Utsunomiya Schools Shut Down Due to Bear Sightings

Utsunomiya: A city in Japan has closed 94 schools due to bears. Authorities in Japan's Utsunomiya city government ordered the temporary suspension of classes at all 94 elementary and junior high schools following the first-ever sighting of a bear in the area.

According to Thai News Agency, the city of Utsunomiya, with a population of approximately 500,000, located about 100 kilometers north of Tokyo, reported sightings of an Asiatic black bear in a residential area near a park on Saturday evening. The bear was sighted again late Sunday night/early Monday morning near a street just 500 meters from a junior high school. It remains at large. This marks the first time a bear has been sighted in a residential area of Utsunomiya. As a result, the city government has ordered the temporary suspension of classes at all 94 elementary and junior high schools today for the safety of students.

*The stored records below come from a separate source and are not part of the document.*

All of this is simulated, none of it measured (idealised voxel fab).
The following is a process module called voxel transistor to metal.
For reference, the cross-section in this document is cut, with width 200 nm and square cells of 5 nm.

In recent years, incidents of bears escaping from forests and entering urban areas and communities in Japan have become increasingly frequent, often resulting in encounters with humans, leading to fatalities and injuries. This is due to several factors, including an estimated threefold increase in the black bear population in Japan since 2012; climate change, which has drastically reduced the natural food sources of bears, such as acorns and beech trees; and the declining rural population and the abandonment of agricultural land, which has eroded the natural buffer zone between forests and cities, allowing bears to venture closer to human settlements in search of food.

Due to the increasingly severe situation across the country, the Japanese government established a task force this year to urgently find ways to reduce the rate of injuries and fatalities from bear attacks.